Posted: 7:10 PM, Sep 04, 2018
Updated: 2018-09-05 00:09:55Z

GREENHILLS, Ohio -- Greenhills police are warning business owners to be careful how they handle large credit card transactions after one local store got hit for $30,000 in losses, and the amount could end up being even more.

Several people wanted to charge more than $5,000 to a credit card for merchandise at Bargains and Buyouts Monday. But they couldn't use the chip because the amount was too large, so the supposed customers called for an authorization code for the transaction.

Employees at the store got suspicious about some credit cards that were presented for payment and called police. Greenhills Police Chief Neil Ferdelman said the responding officer found the people were "acting suspiciously at the checkout register."

Officer Zach Clark's attention was drawn to the store's loading dock as he arrived, according to Ferdelman.

"He noticed that two U-Haul trucks were loading up on the side of the business," Ferdelman said.

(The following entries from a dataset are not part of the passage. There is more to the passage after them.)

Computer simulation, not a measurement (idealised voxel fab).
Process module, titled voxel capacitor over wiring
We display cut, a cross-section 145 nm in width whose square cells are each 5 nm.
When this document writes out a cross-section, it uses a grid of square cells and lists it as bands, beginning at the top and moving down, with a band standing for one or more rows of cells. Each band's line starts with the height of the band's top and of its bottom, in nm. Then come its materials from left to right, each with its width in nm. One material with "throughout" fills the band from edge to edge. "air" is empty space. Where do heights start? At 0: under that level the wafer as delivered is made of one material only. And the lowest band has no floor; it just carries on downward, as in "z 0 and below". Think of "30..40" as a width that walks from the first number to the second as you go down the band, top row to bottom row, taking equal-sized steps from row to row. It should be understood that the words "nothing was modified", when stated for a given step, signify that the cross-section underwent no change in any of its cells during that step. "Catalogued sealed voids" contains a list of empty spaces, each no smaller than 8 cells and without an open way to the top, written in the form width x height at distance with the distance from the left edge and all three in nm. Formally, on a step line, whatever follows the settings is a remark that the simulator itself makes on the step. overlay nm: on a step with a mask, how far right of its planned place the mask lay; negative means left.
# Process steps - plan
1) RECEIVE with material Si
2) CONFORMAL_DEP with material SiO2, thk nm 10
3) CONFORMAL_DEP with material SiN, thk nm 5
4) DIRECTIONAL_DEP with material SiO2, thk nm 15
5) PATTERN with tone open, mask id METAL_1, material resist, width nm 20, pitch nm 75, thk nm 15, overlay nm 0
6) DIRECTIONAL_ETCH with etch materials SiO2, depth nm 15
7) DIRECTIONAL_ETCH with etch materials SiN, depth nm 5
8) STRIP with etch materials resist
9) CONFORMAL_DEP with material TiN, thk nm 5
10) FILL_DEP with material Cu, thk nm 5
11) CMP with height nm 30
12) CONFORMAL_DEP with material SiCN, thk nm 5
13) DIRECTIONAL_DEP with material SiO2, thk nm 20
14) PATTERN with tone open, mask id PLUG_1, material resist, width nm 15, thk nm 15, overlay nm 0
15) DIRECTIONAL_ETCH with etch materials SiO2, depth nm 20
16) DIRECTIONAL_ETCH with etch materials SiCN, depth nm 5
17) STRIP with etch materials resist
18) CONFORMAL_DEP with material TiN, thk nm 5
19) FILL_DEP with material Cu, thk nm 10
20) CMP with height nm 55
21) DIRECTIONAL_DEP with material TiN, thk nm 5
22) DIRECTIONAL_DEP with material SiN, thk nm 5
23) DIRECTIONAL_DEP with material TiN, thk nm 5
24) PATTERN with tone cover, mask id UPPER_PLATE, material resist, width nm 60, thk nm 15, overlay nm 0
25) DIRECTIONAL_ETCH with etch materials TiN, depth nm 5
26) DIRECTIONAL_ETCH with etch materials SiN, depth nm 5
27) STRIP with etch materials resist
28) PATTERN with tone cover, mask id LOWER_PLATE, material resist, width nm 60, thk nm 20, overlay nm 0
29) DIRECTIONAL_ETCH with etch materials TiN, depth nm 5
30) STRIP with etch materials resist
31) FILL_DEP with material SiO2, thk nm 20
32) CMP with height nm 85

The officer quickly decided that he had to go into "surveillance mode" right away. He came back to the police station and got permission from his supervisor to take an unmarked vehicle. Then he followed the people into Cincinnati.

One of the trucks turned onto the Norwood Lateral. Springfield Township police stopped that truck. Another headed to Race Street in Over-the-Rhine, where its driver met up with a third truck.

Springfield Township police are holding three U-Haul vehicles for Greenhills while warrants are obtained to search them.

"We already know that the loss is going to be right at $30,000," Ferdelman said. "We expect that to go much higher."

That's just the Greenhills store. There's another Bargains and Buyouts in Westwood that got hit for $20,000 in the scheme, and possibly more. 

"We hope that that's going to lead to even additional stolen merchandise and the recovery of it," Ferdelman said.

Police said crooks bought large amounts of merchandise with cards and then schemed to override bank safety guidelines. Investigators are piecing together how they did it.

"We believe that these suspects were going into businesses with credit cards that they had bought that had not been loaded with any value on them," Ferdelman said.

Businesses shouldn't "bend the rules" if a credit card isn't going through, Ferdelman warned. 

"It's best to have the potential buyer of the merchandise wait a few days rather than risk losing thousands and thousands of dollars," he said.

No arrests have been made yet. Ferdelman said the case could get bigger as investigators dig into the details.